Apache Spark for Fast Data Science (and Fast Python Integration!) at Scale

Abstract: We'll start with the basics of machine learning on Apache Spark: when to use it, how it works, and how it compares to all of your other favorite data science tooling.

You'll learn to use Spark (with Python) for statistics, modeling, inference, and model tuning. But you'll also get a peek behind the APIs: see why the pieces are arranged as they are, how to get the most out of the docs, open source ecosystem, third-party libraries, and solutions to common challenges.

By lunch, you will understand when, why, and how Spark fits into the data science world, and you'll be comfortable doing your own feature engineering and modeling with Spark.
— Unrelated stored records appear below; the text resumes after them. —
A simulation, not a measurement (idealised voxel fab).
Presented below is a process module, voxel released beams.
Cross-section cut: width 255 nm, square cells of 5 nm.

We will then look at some of the newest features in Spark that allow elegant, high performance integration with your favorite Python tooling. We'll discuss distributed scheduling for popular libraries like TensorFlow, as well as fast model inference, traditionally a challenge with Spark. We'll even see how you can integrate Spark with Python+GPU computation on arrays (PyTorch) or dataframes (RapidsAI).

By the end of the day, you will be caught up on the latest, easiest, fastest, and most user friendly ways of applying Apache Spark in your job and/or research.

Bio: Adam Breindel consults and teaches widely on Apache Spark, big data engineering, and machine learning. He supports instructional initiatives and teaches as a senior instructor at Databricks, teaches classes on Apache Spark and on deep learning for O’Reilly, and runs a business helping large firms and startups implement data and ML architectures. Adam’s 20 years of engineering experience include streaming analytics, machine learning systems, and cluster management schedulers for some of the world’s largest banks, along with web, mobile, and embedded device apps for startups. His first full-time job in tech was on a neural-net-based fraud detection system for debit transactions, back in the bad old days when some neural nets were patented (!) and he’s much happier living in the age of amazing open-source data and ML tools today.